Note that $\left \lfloor x/2^{32} \right \rfloor = 0$ since $x < 2^{32}$. Therefore, the following interesting formula can be derived. $$\begin{aligned} \text{pop}(x) &= \sum_0^{31} a_i = \left \lfloor x \right \rfloor - 2 \left \lfloor \frac{x}{2} \right \rfloor + \left \lfloor \frac{x}{2} \right \rfloor - 2 \left \lfloor \frac{x}{2^2} \right \rfloor + \cdots + \left \lfloor \frac{x}{2^{31}} \right \rfloor - 2 \left \lfloor \frac{x}{2^{32}} \right \rfloor \\\\ &= x - \left \lfloor \frac{x}{2} \right \rfloor - \left \lfloor \frac{x}{2^2} \right \rfloor - \cdots - \left \lfloor \frac{x}{2^{31}} \right \rfloor \end{aligned}$$

In general, this formula can be extended to other bases. Let $\beta$ be the base. Then, the sum of digits is calculated as follows. $$\begin{aligned} \text{sum of digits}(x) = x - (\beta - 1) \left \lfloor \frac{x}{\beta} \right \rfloor - (\beta - 1) \left \lfloor \frac{x}{\beta^2} \right \rfloor - \cdots \end{aligned}$$

To implement pop(x), the divide and conquer technique can be used in $\log_2 32 = 5$ steps. For example, pop(x) is executed as below for the word 1011 1100 0110 0011 0111 1110 1111 1111, and this concept can be written with code as well.

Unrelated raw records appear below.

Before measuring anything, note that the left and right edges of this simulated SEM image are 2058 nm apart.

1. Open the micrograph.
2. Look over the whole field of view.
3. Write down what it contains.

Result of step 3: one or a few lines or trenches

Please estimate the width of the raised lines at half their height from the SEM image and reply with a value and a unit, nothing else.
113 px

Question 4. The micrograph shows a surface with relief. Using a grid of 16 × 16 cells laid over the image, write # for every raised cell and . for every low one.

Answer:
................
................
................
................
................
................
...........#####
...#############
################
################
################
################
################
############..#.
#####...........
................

x = (x & 0x55555555) + ((x >> 1) & 0x55555555); // 0x55555555 == 0b10..10
x = (x & 0x33333333) + ((x >> 2) & 0x33333333); // 0x33333333 == 0b0011..0011
x = (x & 0x0f0f0f0f) + ((x >> 4) & 0x0f0f0f0f);  
x = (x & 0x00ff00ff) + ((x >> 8) & 0x00ff00ff);  
x = (x & 0x0000ffff) + ((x >> 16) & 0x0000ffff); 

Clearly, the last ((x >> 16) & 0x0000ffff) is unnecessary, and other &’s can be omitted when there is no danger that a field’s sum will carry over into the adjacent field. Furthermore, the formula of pop(x) derived previously makes the first line use one fewer instruction. As such, the more simplified code is as follows.

int pop(unsigned int x)
{
    x = x - ((x >> 1) & 0x55555555);
    x = (x & 0x33333333) + ((x >> 2) & 0x33333333);
    x = (x + (x >> 4)) & 0x0f0f0f0f;
    x = x + (x >> 8);
    x = x + (x >> 16);
    return x & 0x3f;
}

2. Comparing Two pop’s

There is a way to compare the population counts of two words without the actual counts. Of course, it is possible to compare them after calling pop() twice. However, the more clever idea is to clear a single bit in each word until one of the words is all zero. The other word then has the larger population count.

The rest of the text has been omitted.